It is the main function of Trump surrogates to restate Trump's "alternative facts" in a steady voice.
It is hard for me (or anyone outside the White House) to know exactly what is going on in the West Wing. Leaks may provide a distorted picture. But, in this case, there have been an awful lot of them, clearly from the highest levels.
And they uniformly reveal a management structure and culture in which the highest goal is not to display competence or to display creativity, but to display loyalty, defined as sucking up.
The philosophy of competing power centres has, indeed, produced terrible dysfunction, distraction, disloyalty and leaks. Trump's failed and frightening executive order on immigration is exhibit A.

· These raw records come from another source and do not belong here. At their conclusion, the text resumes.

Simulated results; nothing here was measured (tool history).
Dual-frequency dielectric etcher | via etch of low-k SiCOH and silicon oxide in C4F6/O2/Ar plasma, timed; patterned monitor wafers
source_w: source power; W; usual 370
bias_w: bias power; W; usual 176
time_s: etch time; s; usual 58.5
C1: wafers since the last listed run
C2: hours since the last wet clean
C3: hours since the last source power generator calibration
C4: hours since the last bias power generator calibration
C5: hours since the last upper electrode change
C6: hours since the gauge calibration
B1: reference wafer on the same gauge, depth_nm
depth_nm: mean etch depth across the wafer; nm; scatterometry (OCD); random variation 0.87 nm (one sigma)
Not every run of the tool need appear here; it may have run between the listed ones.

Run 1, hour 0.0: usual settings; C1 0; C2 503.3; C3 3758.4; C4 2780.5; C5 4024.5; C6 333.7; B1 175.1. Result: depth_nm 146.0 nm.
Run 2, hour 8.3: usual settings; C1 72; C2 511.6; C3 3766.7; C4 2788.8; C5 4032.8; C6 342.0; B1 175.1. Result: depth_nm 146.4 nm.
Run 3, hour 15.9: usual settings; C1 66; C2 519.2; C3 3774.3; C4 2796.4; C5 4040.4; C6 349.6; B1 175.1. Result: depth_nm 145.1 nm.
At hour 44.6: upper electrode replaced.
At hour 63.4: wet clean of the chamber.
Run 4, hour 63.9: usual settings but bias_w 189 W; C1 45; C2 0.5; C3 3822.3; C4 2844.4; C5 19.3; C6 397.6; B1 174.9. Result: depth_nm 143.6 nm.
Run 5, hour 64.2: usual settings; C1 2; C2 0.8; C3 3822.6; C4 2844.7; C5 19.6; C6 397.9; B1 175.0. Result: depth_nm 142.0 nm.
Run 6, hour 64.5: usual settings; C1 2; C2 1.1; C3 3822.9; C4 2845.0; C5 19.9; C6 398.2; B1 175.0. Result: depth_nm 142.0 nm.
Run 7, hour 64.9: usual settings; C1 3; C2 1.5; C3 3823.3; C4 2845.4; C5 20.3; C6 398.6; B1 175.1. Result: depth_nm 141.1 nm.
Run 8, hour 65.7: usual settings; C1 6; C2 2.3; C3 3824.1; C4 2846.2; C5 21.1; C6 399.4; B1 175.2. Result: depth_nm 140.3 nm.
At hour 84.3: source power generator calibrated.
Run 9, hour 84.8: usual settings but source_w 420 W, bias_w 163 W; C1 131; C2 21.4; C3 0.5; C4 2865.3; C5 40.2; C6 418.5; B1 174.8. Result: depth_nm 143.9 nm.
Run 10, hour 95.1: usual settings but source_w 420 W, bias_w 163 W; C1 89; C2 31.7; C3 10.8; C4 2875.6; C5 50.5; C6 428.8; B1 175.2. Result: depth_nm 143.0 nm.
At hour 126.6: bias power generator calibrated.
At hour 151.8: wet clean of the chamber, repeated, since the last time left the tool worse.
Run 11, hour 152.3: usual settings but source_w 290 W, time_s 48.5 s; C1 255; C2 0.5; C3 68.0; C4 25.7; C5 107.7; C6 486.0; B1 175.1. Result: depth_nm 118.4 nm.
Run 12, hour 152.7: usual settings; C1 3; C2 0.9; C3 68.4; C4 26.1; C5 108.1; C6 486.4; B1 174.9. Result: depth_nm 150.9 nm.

But now the National Security Council (NSC) seems to be in a full-scale crisis of purpose, thoroughly demoralised and trying to discern American policy from presidential tweets. With the real NSC badly weakened by the travails of the national security adviser, it seems Bannon is developing a shadow NSC to serve his well-developed nationalist agenda.
The President may thrive in chaos, but the presidency does not. A President needs aides who will give him honest information and analysis, not compete for his favour. This may even involve checking a President's mistaken instincts. There will always be competing power centres in the West Wing.
But the White House runs best when there is, according to a former White House official, "a strong chief of staff, empowered by the President to exercise absolute control over all logistics, decision-making processes, and execution. He can have as many advisers as he wants, but until one person has full control over the process, chaos will persist."
What does it mean to have a President who seems so hungry for affirmation and so influenced by slights? I recall (from working in George W. Bush's White House) the briefing material that senior staff received before international visits.
It always included detailed personality profiles of foreign leaders. Surely other intelligence services prepare the same way. Might Trump's impulsive (and perhaps compulsive) reactions be manipulated by enemies and allies, either to allay or enrage?
For whatever reason, Trump sees benefits in surrounding himself with a swarm of disorder and disruption. So far, that has helped produce relatively small, self-made crises.
But what about the big ones caused by the relentless flow of events? The President will face challenges of amazing complexity that must be addressed in real time, without do-overs. Will he be able to act swiftly, on the best information and the best advice?